Cookbook Cooking: Old School Pot Roast
Comfort food in all its glory from the cookbook Half Baked Harvest Every Day
For a while I’ve had the idea to start a cookbook club. In my fantasy, I’d pick a cookbook each month from my collection, somehow there’d be a good amount of other people involved who also think cookbooks are awesome and we’d share photos of dishes and thoughts on recipes on some nice little corner of the internet — already my soul feels full if that’s all it ever was. But if by chance there were enough people in and around the Ann Arbor area who also loved cookbooks, there’d be a monthly potluck where we’d all eat each other’s food and talk about, I don’t know, probably cookbooks.
Right now there’s just me, so I am a cookbook club of one.
In my kitchen at this moment there is pot roast cooking in the oven, and damn if it doesn’t smell downright homey in here. I don’t remember eating pot roast as a kid, although I’m sure I did. But it probably got lumped into the other anonymous tasting meat meals of the 80’s. I’m looking at you, meatloaf. This pot roast is absolutely delicious though, I just tasted it. It’s cooked slowly for almost four hours, with carrots, onions, mushrooms, thyme, rosemary and other stuff, creating a sauce that is more than ready to be soaked up by mashed potatoes. I’m hungry for this meal.

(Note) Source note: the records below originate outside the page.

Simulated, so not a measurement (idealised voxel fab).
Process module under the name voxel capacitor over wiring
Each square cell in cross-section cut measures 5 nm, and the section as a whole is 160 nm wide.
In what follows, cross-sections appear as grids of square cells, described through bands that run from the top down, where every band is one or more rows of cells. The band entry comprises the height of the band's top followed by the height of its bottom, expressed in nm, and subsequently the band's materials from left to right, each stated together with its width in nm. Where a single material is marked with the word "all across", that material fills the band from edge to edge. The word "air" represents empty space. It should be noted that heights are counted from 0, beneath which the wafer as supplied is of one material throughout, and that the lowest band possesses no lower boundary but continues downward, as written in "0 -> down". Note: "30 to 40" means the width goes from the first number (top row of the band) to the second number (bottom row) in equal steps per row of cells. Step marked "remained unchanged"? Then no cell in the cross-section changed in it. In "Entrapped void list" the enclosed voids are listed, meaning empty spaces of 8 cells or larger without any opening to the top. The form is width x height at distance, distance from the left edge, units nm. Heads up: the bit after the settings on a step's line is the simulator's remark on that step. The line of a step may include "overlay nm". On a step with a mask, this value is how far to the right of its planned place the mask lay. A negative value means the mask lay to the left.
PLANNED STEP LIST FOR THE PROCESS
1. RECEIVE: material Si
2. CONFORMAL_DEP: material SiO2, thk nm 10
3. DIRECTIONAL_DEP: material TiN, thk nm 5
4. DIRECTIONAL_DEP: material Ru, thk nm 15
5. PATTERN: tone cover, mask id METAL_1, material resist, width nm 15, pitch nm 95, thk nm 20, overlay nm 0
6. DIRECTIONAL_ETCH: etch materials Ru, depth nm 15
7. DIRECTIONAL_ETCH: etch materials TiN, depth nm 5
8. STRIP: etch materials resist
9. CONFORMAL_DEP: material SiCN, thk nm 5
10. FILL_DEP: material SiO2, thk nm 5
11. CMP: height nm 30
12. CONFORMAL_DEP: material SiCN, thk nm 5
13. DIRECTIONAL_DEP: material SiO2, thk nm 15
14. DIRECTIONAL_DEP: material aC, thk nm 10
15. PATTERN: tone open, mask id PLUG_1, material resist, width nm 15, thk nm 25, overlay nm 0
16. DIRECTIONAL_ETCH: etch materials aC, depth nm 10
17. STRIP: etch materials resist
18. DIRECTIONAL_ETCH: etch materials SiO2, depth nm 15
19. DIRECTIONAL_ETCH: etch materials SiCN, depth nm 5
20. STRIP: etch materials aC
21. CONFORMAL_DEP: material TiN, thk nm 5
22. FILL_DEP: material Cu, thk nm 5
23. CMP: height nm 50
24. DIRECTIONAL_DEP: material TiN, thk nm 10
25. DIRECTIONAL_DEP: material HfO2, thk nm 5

It comes from the cookbook Half Baked Harvest Every Day, a gift from my sister for my birthday last summer. I didn’t start cooking from it until the fall since it feels to me like a cold weather cookbook with lots of pastas and pizzas and meat and melted cheese. The author, Tieghan Gerard, lives in the mountains of Colorado where the summers are short and the ski season long, so it suits that climate. It also very much suits Michigan winters which are gray, gray, a glimmer of sun, sleet, snow if you’re lucky, then gray again, on repeat, through March.
A few years back I started putting a checkmark on each recipe I’d cook from a cookbook. That was definitely one of my better ideas, right up there with starting a cooking journal nine years ago. Sometimes I make a note if a recipe is extra delicious or I made it for a special occasion, but for the most part the checkmark alone is just a nice little reminder from my past self to my present self that yes, you made this, even if you have no memory of it.
The checkmarks also make it so I can easily look through this cookbook and know that so far I’ve made the Herb & Mustard Potato Stacks, a Giant Spinach & Artichoke Soft Pretzel, Zuppa Toscana with Gnocchi, Shredded Brussels Sprout Salad with Brown Butter Walnuts, Coq Au Vin Blanc Meatballs, Salty Chocolate Pretzel Rye Cookies, the Lemon Tart with Vanilla Sugar twice and now, Mom’s Pot Roast. Flipping through the pages at least ten more recipes caught my eye, but really if I could, I’d just like to cook every single one. I haven’t been let down yet, all those recipes I would make again.
This cookbook is full of comfort food and I like that about it. The older I get the more I’d like all my meals to have the essence of comfort food, although that doesn’t mean it has to be pot roast or braised pork shoulder or chocolate pudding every night. For the most part I cook what I crave, and that act of listening to my body, to feel if the desire is for a big crunchy salad or snickerdoodles or coconut curry or chicken wings, is to bring comfort to myself. And by bringing comfort to myself I in turn bring comfort to those around me because as they say on the airplanes, put your mask on first. In this case, that mask is a big delicious meaty pot roast served over mashed potatoes on a sleeting winter Michigan night. You’re welcome family.
I would join this cookbook club! (Waving from London, U.K.) And this cookbook sounds both full of deliciousness and also well suited to the grey, not terrible just endlessly grey, London winters too. We’re staggering out of a long grey spring too, so right now comfort is 50% bright, crunchy, flavourful salads that feel hopeful and 50% we need lamb, chicken and yet more potatoes before an early night.